According to the United Nations (UN), more than half of global population growth over the next three decades will be in Africa.

By Ikenna Nzewi

According to the United Nations (UN), more than half of global population growth over the next three decades will be in Africa. This means more mouths to feed and more jobs to be created to avoid further unemployment.

I believe this is a clarion call to build efficient food systems to secure prosperity. Our farmers are the backbone of our food system. In and out of season, they are constantly working on their farms to get the best harvest they can. Unfortunately, despite producing 400 times more food than we did in the 1950s, the demand for food still outweighs supply. 

The absence of effective tools that will make their ventures more profitable means many farmers spend their time doing back-breaking work with little returns. In the palm oil sector, for example, many farmers still use rocks to de-shell palmnuts by hand. This drudgerous process also means they are less likely to produce factory-grade nuts, and the nuts they do produce are either sold cheaply or go to waste.  

On the flipside, 90 per cent of factories are running at below 50 per cent of their installed capacities due to scarcity of quality raw materials and the capital to purchase them. This combination of issues is just a glimpse of the challenges facing our food production industry, but it also points to how we can make the progress we need.

Case for industrialisation

Industrialisation can make a transformational difference. In this 21st Century farmers should not rely on handheld rocks to process food. Our burgeoning technology sector has shown that Africans are just as capable of developing effective solutions to our own problems. Innovation can be channeled towards developing technology that will consolidate our food systems and position farmers for long-term prosperity.

Another incentive for industrialisation is that it has moved more people out of poverty in less time than any other phenomenon in the history of the world. Globally, industrialisation has provided the most direct route to long-lasting and broad-based shared prosperity.

Building on existing systems

Recently, the African Green Revolution Forum (AGRF) and the Government of Kenya hosted AGRF 2021 – Africa’s largest agriculture conference – organised with the theme: “Pathways to Recovery and Resilient Food Systems”. As chief executive of Releaf, I welcome a platform such as AGRF, which draws African governments, the private and development leaders to explore new ways to improve food systems and support for increased participation of youths in agriculture. 

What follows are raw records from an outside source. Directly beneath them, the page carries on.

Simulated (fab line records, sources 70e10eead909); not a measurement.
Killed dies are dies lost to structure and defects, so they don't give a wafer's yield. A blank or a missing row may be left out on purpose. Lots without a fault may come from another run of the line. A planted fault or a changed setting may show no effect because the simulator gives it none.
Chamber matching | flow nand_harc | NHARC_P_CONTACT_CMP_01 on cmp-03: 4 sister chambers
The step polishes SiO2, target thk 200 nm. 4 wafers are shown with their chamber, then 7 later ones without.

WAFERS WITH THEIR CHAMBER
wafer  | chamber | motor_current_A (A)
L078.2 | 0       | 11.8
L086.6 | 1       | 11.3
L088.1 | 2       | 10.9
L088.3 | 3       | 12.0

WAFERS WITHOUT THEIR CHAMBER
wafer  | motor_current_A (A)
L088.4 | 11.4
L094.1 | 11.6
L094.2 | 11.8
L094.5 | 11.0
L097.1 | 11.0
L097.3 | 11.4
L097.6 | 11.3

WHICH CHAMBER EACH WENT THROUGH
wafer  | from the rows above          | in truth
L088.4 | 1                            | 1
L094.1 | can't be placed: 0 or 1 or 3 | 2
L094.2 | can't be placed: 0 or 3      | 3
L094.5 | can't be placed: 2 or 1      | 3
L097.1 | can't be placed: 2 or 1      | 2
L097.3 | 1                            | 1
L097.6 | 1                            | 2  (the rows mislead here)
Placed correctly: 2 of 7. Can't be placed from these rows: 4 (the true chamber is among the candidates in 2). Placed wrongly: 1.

We also have to make sure we are building on systems that are already in place. In the early days of Releaf, my fellow cofounders and I travelled to 20 states across Nigeria by road to understand how the value chain works. We went from farm to market and everywhere inbetween and it was only after this exploration that we were able to identify a real pain point that we felt we could address. 

It would have been easy to try to re-engineer the system, but history tells us that this approach does not work. Whatever modernisation or industrialisation that will happen must happen in a truly African context. There is no need to reinvent the wheel.

Harnessing young people’s energy

I was privileged to participate in and be one of the winners of the African Development Bank’s (AfDB) AgriPitch competition – an annual event that aims to encourage a culture of innovation and nurturing for technology-led agribusiness innovations to create jobs and improve youths’ livelihoods. 

The competition reminded me of the potentials that abound among Africa’s young people and our desire to develop solutions to the challenges that face the continent. Africa has the largest share of young people in the world, with 75 per cent of the continent’s population below the age of 35. About 65 per cent of youths in Africa live in rural areas and are employed primarily in the agriculture sector. 

When you combine these facts with the reality that young people are typically more open to new ideas and innovations, we just may be looking at what the continent needs to achieve the transformation it needs.

As we prepare for the exponential growth in our population, we need to address the challenges that have been holding our farmers back and put structures in place that will ensure prosperity. Whatever we do to address farmers’ challenges will not only address issues from the past, but it will also position the continent for the long-term prosperity we all desire.